Let's have a taste of Pandas based on these tasks.

The data is attached below as a file. It contains 11 rows and 5 columns. You can use this data or create your own.

https://earthscience.kr/files/matplotlib/workout.xlsx

earthscience.kr

1) Calling modules and loading files (read_excel)

First, place data and the Jupyter notebook file together in the path of the file.

Then, enter the code as shown below. Explanations of the code are provided with comments.

# Import pandas with the name pd
import pandas as pd

# Load the Excel named workout in the same folder into a variable called df
df = pd.read_excel("./workout.xlsx")

# Check the df variable
df

When you check df, you can see that the data is loaded as shown below.

Normally, you would use print(df), but in Jupyter Notebook, you can directly check the value just by entering a variable.

Now let's explore and enjoy this data.

2) Viewing (head, tail, index, columns)

Currently, all data is displayed because it's small, but it can be hard to see all at once when there's more data.

In such cases, you can roughly check the data using head, tail functions and index.

(1) head

Head outputs the top data.

By clicking the [+ code] at the top, an input window is added.

Enter the code below.

# Outputs the top data (default 5 rows)
# df in front is a variable (object) containing the DataFrame
df.head()

# You can input the number of rows you want to view in the parentheses
df.head(3)

If the output appears as shown below, it's successful.

This is a way to check some of the data.

(2) tail

The tail shows the data at the very end.

It defaults to 5, but you can input a value in the parentheses to display that many.

It's the same as head.

# Outputs the bottom data
df.tail()

# Input the desired number of rows in the parentheses
df.tail(3)

For beginners, the value entered in the parentheses is called a parameter.

(3) index

The index simply outputs the number and shape of the data.

It is useful when you want to check the approximate amount of data.

df.index

3) Sorting (sort_values, sort_index, reset_index)

(1) sort_values

sort_values sorts data in ascending or descending order.

You can easily sort by entering the code in the form below behind a variable with the object.

# Variable.sort_values("column name")
df.sort_values("Name")

If you want to sort by more than one column, you can enter the column names as a list in the parentheses.

# If the entered list is ["Math", "Name"], 
# it sorts by the name first then the math score.
# The list order determines the sorting priority.
df.sort_values(["Math","Name"])

By default, sorting is in ascending order.

If you want to sort in descending order, add another parameter.

# Setting ascending to False results in descending order.
# You can clearly represent the roles of parameters by using by=[] in the list.
df.sort_values(["Math","Name"], ascending=False)
df.sort_values(by=["Math","Name"], ascending=False)

Note that when you check the original data after doing this, it appears the same.

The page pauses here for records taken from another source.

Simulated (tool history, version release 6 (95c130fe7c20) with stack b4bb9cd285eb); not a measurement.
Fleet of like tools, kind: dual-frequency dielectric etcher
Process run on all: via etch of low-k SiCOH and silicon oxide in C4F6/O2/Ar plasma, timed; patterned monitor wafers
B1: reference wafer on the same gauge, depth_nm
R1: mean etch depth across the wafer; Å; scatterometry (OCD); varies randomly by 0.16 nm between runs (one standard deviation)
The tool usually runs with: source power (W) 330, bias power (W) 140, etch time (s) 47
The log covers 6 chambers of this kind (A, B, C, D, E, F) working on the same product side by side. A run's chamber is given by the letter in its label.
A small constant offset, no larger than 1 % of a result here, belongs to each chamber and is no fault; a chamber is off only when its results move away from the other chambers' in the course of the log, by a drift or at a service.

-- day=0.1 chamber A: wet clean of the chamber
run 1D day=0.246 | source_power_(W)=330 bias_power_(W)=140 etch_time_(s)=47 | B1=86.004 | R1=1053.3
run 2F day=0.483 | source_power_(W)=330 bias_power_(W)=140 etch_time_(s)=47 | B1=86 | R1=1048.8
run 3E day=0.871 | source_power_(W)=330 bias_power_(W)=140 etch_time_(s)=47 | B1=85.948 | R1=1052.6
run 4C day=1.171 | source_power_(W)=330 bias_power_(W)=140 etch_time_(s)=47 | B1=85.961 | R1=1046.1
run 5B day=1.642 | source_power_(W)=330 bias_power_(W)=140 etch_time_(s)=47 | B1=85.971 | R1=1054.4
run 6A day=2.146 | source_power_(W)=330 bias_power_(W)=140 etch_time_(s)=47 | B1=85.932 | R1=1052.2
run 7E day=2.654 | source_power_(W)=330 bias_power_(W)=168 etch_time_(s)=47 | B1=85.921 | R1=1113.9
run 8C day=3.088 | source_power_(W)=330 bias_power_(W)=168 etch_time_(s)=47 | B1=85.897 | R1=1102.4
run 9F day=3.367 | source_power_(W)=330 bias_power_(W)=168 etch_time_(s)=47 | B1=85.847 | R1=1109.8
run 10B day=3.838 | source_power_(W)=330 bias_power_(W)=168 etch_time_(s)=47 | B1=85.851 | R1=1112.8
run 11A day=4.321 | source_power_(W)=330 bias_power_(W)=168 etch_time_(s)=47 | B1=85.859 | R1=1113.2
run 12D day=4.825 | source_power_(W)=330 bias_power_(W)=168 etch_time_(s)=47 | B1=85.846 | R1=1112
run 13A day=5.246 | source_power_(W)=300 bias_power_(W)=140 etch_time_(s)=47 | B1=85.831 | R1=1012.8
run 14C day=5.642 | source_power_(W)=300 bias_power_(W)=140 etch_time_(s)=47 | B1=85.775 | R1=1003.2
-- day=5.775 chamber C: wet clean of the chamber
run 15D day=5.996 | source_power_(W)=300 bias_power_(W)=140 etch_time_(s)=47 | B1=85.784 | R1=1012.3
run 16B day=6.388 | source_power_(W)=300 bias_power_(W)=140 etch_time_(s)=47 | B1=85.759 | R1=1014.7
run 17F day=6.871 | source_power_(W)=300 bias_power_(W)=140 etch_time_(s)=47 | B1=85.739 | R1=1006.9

This is because the sorted data was not reassigned to df.

There are two solutions.

Assign to a new variable
Add the parameter inplace = True.

If you create a new variable, it will look like this:

By adding the parameter inplace=True, the existing variable is overwritten.

(2) sort_index

sort_index, as its name suggests, sorts by index. Enter the code as shown below.

# Assigning to a new variable
df3 = df.sort_index()
df3

# Using the inplace parameter
df.sort_index(inplace=True)
df

When you see the output, you will notice it is reordered by index, similar to the original.

(3) reset_index

reset_index assigns a new index. Sort by Earth Science score in ascending order and assign a new index using the code below.

# Sort in ascending order by Earth Science and save to the original variable
df.sort_values("Earth Science", inplace=True)

# Reassign the index while discarding the original one. Save to the original variable
df.reset_index(drop=True, inplace=True)

# Check output
df

It can be noted that the rows are arranged in ascending order by Earth Science score and the index is reassigned.

If you want to keep the original index, just remove the drop parameter.

4) Deletion (drop, dropna)

(1) drop

This function is used to delete desired rows or columns.

It accepts index and columns as parameters.

While other methods exist using axis, etc., you usually end up using the simplest and most convenient option.

# The drop function accepts multiple parameters, but index and columns are the easiest.
# Delete the second row
df.drop(index=1, inplace=True)
df

# Delete Math, English columns
df.drop(columns=["Math","English"], inplace=True)
df

First, when you delete the row with index 1, it is displayed as follows.

Now, let's delete the Math and English columns. Provide columns as a parameter and enter values in a list form.

(2) dropna

dropna is used to remove rows with missing values.

This is generally referred to as removing missing values.

I used numpy to temporarily create arbitrary missing values.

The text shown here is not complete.